When work went on hold and there wasn’t much else to do, free time suddenly changed from something you usually wanted more of to something you had in notable surplus. Everyone handled this differently. People took up baking bread or mixology, gardening or knitting or whatever else. For me, extended exploring on foot became a preferred way to fill this new surplus of time.
Comfortable, durable shoes, already quite important, became non-negotiable when regularly topping thirty thousand steps a day. Also reinforced was the importance of items like good headphones, a good pen and notebook, a good camera that is well-suited to walking, and a comfortable bag in which to carry everything.
None of this was new, it just became amplified. There was an urgency in needing to have something to do with yourself amid so much uncertainty. What we sought was part distraction, part entertainment, part trying to ignore that gooey, half-panicked sense of doom poured like a rich demi-glace over the undercooked meatloaf of daily life that threatened to go bad at any moment.
But for all the plugging in, for all the leaning into keeping the mind entertained at all times with music, TV and movies, podcasts, and audiobooks, the importance of balancing this with unplugged periods quickly became apparent. You can’t eat every waking moment of the day, and nor can your mind healthily digest endless input. Periods of quiet, times of refusing entertainment, were and are essential.
One option: a photo walk. It’s something to do, but you have to do it yourself. You can’t pipe it in through your headphones or watch it unfold on a screen. If you don’t put in the effort, it doesn’t happen.
Pick a place and head out, camera in hand. Aim for quiet, avoid entertainment. Even better, embrace boredom and let it sit, however awkward it may feel, until you find your way out of it through something you find interesting, something to study with the camera.
There is no set way for this to unfold. It happens differently every time, and no one way is better than any other. You may walk for hours, finding nothing, or the steady rhythm of footsteps may stop abruptly close to home.
An initial image, made tentatively, helps to swing open the adjacent doors of perception and interpretation. Closer examination of the scene leads to more refined compositions and variations until you naturally feel that it is time to move on.
Wandering, seeking images, closely observing the world and looking for what it has to share.
Focus builds, the mind quiets, the world expands. Walking, pausing, photographing. The best images are felt more than seen, and guided by a part of the mind hidden beyond the borders of consciousness. You don’t take such pictures—they are received as gifts channeled through you.
It’s not a trance state, but certainly something elevated. Flow or something near to it, a clarity of perception blended with an intense curiosity and the simultaneous joy of both creative challenge and its successful resolution in finding new ways of seeing.
Whatever you want to call it, this state is wonderful but tiring, and cannot be sustained indefinitely. In time, it naturally subsides. Your focus dissolves, along with the urge to keep seeking more images. When this happens, it is time to rest.
This kind of rest is a sort that must be earned, in that it only exists on the far side of intense focus. It is found only after the work is done.
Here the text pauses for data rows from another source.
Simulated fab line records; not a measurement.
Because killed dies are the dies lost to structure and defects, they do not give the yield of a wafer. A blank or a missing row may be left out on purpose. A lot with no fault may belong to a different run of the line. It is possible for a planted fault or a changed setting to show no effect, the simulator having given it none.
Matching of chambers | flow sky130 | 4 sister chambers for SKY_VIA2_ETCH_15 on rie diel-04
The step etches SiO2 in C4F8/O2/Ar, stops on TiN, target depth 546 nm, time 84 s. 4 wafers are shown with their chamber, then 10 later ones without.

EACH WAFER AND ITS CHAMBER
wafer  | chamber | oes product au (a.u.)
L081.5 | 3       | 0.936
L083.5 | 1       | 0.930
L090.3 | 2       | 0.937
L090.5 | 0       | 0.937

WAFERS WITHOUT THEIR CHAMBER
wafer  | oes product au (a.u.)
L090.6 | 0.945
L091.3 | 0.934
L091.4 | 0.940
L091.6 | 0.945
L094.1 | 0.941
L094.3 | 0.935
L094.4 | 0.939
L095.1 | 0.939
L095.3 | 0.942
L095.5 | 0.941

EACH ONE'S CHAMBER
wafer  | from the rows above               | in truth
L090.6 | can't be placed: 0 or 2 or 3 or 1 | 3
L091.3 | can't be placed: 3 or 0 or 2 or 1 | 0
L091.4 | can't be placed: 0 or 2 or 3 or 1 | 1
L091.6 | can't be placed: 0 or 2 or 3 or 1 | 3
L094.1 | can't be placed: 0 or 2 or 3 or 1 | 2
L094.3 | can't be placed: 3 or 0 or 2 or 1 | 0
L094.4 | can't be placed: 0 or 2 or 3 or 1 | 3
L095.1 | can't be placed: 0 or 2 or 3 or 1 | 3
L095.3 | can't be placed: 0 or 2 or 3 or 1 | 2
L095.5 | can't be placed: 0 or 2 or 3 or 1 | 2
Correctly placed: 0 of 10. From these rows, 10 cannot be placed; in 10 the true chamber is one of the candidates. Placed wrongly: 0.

So you sit on a bench or a riverbank, or perhaps find a bit of grass where you can lie down. And the mind, which might normally have so much trouble keeping quiet, naturally settles into a restful near-silence for a time.
Afterwards, you are free to continue wandering or to engage in something with a more specific purpose. Regardless of what comes next, the benefit of having engaged in that exercise is carried with you. A fragment of quiet and purposeful activity embedded firmly in a day otherwise unfocused and embroidered with uncertainty.